How “Common Sense Gun Safety” Became a De Facto Gun Ban

In July 2000 the state of California passed SB 15 requiring all handguns to be submitted for and pass certain safety testing before that gun could be sold in the state.

While the SB 15 bill was passed, signed into law, and then enacted in 2000, a form of the original bill (AB 1848) was proposed as early as 1992, where the California Senate Judiciary Committee heard the bill, but did not vote on it. Essentially, it just died in committee. It was reintroduced as SB 1118 in 1995, where it, again, never made it out of committee. A year later, the bill had gained traction and was reintroduced and passed as SB 933, but was later killed by the Public Safety Committee in the State Assembly. In 1997 and 1998 the bill had gained enough support in the State Assembly and State Senate to be passed, first as SB 500 in 1997 and then as SB 1500 in 1998, however, both bills were vetoed by then Governor Pete Wilson. Grey Davis had replaced Governor Wilson by 1999, and eagerly signed the legislation into law in August of that year. It was then known as "SB 15: The California Unsafe handguns Act" and had been introduced by Senator Richard Polanco of Los Angeles who referred to the bill as “a common sense, responsible gun law.”

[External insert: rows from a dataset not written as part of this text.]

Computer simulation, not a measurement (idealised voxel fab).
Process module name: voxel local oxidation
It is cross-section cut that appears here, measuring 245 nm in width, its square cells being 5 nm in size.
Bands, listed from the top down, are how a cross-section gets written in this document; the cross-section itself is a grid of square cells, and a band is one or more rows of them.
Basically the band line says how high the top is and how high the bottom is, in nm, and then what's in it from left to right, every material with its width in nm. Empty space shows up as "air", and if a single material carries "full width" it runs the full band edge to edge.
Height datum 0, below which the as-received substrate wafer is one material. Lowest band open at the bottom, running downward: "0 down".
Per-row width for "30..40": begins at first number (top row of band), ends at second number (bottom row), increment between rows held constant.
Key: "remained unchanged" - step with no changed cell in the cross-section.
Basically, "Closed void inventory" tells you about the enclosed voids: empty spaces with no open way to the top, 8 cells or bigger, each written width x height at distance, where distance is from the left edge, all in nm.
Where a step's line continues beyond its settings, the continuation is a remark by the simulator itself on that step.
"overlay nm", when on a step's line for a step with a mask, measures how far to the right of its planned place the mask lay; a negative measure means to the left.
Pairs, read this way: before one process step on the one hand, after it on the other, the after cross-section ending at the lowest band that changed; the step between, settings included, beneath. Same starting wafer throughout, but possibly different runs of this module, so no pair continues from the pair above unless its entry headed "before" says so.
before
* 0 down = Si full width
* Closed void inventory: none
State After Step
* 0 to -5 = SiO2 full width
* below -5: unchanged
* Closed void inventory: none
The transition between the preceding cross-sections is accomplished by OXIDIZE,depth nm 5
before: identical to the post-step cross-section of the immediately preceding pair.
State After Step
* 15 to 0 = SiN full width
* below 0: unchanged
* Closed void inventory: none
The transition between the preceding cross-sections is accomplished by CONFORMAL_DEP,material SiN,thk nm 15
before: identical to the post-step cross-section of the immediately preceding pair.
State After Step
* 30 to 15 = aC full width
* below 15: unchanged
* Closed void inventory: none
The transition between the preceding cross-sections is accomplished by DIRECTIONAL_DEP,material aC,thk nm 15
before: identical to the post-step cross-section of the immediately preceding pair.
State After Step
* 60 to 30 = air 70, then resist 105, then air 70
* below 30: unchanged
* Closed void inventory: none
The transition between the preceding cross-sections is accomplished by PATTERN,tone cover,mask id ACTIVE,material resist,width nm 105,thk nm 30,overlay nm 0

California requires all handguns for sale in the state to be certified as "not unsafe," essentially forcing citizens to seek their government's permission before buying a certain make/ model of handgun.

The bill essentially made the manufacture, sale, or transfer of “unsafe handguns” illegal in California. It defined “unsafe” as follows:

  • The handgun must have a “positive manually operated safety device”
  • The handgun must meet specific drop test safety requirements
  • The gun must meet specific firing requirements defined in the law
  • If a revolver, the gun must have a manual safety device to prevent the hammer from making contact with the primer.

The bill did this by requiring the following:

  • Prevented the manufacture, sale, or transfer of “unsafe handguns”
  • Made the sale of "unsafe" guns a misdemeanor punishable by 1 year in jail
  • Set the requirements of a “safety test” and a “drop safety” test
  • Force the manufacturer of any firearms for sale in California to submit a statement ensuring that their guns are not “unsafe” by the definition in the law and required independent testing to ensure that was the case
  • Required the DOJ to certify laboratories approved for completing these "safety tests"
  • Required the DOJ to establish a roster of handguns approved by these laboratories as "not unsafe"
  • Exempted private party transfers from these requirements

As so often happens with "common sense, responsible gun laws," what started out as a requirement for drop testing has grown into something much more complicated and restrictive for gun manufactures and gun owners. In 2003 and 2008 additional “safety” requirements were added in order for a gun to be certifies as “not unsafe.”

Those changes included:

  • In 2006, SB 489 (originally passed in 2003) required additional “safety features” such as loaded chamber indicators, and magazine disconnects on all semi-automatic handguns added to the roster.
  • In 2013 AB 1471 (originally passed in 2008) now requires a technology called microstamping on any handgun in order for it to be added to the roster. “Microstamping” is a small stamp containing the serial number (or other unique identifier) of the individual firearm placed on the head of the firing pin. When the firing pin strikes the primer it leaves the indentation of the serial number on the spent casing. Think of it as a license plate added to each spent round.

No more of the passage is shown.